I wound up as executor of Lynne's estate. As those close to me can tell you, it's been a long, sometimes painful process. There were issues with her mom understanding what was going on. There were issues with some charities (which will remain unnamed here, but if you really want to know who contact me and I'll be happy to tell you) causing trouble because they didn't think they got their "fair share" of what she left them in her relatively small estate. And ultimately, the whole thing caused a bit of a rift between her mom and my mom, which I had nothing to do with, but which I regret.

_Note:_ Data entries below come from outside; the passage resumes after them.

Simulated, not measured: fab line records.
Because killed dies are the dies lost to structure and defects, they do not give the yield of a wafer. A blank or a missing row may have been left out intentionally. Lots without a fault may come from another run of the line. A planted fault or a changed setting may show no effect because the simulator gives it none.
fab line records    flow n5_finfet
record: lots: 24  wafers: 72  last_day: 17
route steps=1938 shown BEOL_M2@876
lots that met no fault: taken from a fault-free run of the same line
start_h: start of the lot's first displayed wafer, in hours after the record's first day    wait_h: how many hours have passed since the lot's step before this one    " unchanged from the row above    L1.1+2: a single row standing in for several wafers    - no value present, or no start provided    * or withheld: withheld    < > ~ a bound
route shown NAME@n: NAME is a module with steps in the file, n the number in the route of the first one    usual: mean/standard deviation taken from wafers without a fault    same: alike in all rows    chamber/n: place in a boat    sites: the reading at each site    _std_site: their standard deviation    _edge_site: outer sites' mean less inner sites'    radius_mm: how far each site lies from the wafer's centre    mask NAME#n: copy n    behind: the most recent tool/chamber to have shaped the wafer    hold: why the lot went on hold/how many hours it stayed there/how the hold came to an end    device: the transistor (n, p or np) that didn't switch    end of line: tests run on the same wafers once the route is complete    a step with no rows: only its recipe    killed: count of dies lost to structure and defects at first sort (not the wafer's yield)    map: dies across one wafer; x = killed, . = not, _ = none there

I had distributed most of the funds due to Lynne's mother, as her sole heir, quite awhile back. Yesterday, I closed out the bank account, being satisfied that after this length of time, there would be no more claims against the estate. Today, I mailed the check for the balance to her mother.

So this chapter in my life is now officially closed. Aside from putting things in file folders and moving them to my archives, my work is finished. And Lynne's time here on earth is complete.

I sent a letter with the check to her mother saying telling her to consider this little windfall as Lynne's final gift to her and to go out and do something nice for herself with it. I doubt I ever hear what she does. I'll be able to track that the package was delivered, and that's about it.

A lot of things have changed for me in these three years. I learned not to take people around me for granted, because they may not be there. I learned not to wait till tomorrow to do what I want, because tomorrow may not come (thus, the Hummer, that I bought a week after Lynne's death). And I've learned that somehow, someway, I always end up with a lot more responsibility than I bargain for. Danged if I know how that happens.

So, my friend, goodbye. I love you like the sister I never had. I miss you. I hope the life you have now is much happier than the one you had here. I'll see you again one day.

3 comments:

Ria said...

Your friend was lucky to have a friend like you,

{{{hugs}}}

Anonymous said...

I love you.

Peace, love, and hugs to you.

cliff said...

You were a lifeline for me during my difficult ordeal with Dad's stroke and subsequent passing; I will always consider myself lucky to have had your support.

And you know how I feel about allotting yourself some joys for the moment rather than deferring them until an undefined later time!